The MP architect of a draft Panamanian private member’s bill that proposes allowing the use of crypto as a form of payment has claimed that there are key differences between his proposed law and the Bitcoin Law adopted in El Salvador last year.

The Salvadoran law gave bitcoin (BTC) legal tender status alongside the fiat USD, but stipulates that merchants may not reject a BTC payment if a customer requests to pay in the cryptoasset. It also promoted the use of its own state-run BTC wallet and app.

Per Radio Panama, Gabriel Silva, the 32-year-old independent Panamanian congressman who created the bill, the above would not apply if his bill became law, and the door would be open for other tokens, not only BTC.

The bill, named “Crypto Law: Making Panama compatible with the digital economy, blockchain, cryptoassets, and the internet,” will be debated again in parliament in the coming weeks following a successful first reading, and Silva has stated that the bill, if adopted, would bring to Panama “legal, regulatory, and fiscal certainty to the use, holding and issuance of digital value and cryptoassets.”

As reported, private-sector and banking industry support has been on the rise for the measure this year.

Silva added that crypto usage would “be optional” under the terms of his bill, with merchants free to reject payments in crypto.

He was quoted as stating:

“Here in Panama, we are making this optional. That means that if I have cryptocurrency in Panama and I want to pay with it and [a vendor] does not want to accept it, the [vendor] is not obliged to accept it. In addition, the El Salvador law speaks only of bitcoin. However, the plan approved in the first debate establishes the possibility of using any cryptocurrency. We cannot and do not want to close the door to the use of more than one [type of ] cryptocurrency.”
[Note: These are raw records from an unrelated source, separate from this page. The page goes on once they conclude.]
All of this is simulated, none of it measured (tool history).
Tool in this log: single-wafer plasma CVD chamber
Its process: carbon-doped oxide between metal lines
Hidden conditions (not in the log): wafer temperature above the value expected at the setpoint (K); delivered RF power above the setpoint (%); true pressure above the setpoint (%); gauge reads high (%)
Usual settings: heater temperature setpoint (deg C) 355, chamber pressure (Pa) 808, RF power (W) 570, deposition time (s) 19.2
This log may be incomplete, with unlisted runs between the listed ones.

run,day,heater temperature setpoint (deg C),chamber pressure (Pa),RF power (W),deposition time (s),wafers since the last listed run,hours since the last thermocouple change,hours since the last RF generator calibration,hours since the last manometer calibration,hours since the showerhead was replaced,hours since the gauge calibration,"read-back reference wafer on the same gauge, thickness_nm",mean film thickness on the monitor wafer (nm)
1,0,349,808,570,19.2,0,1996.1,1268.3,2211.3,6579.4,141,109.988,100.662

Silva added that this was harmonious with the spirit of Panamanian constitutional law.

“The constitution prohibits the compulsory use of only one currency. In Panama, you can use different currencies. Establishing rules that restricted citizens to a single currency would be unconstitutional. We were not only talking about bitcoin, we were talking about a number of cryptocurrencies,” he said.

Silva has previously claimed that his bill will spark job creation, attract investors, and promote governmental transparency, with business leaders who support the measure stating that Panama now “lags behind” other countries “in terms of the implementation of cryptocurrencies, in their use and in the economy.”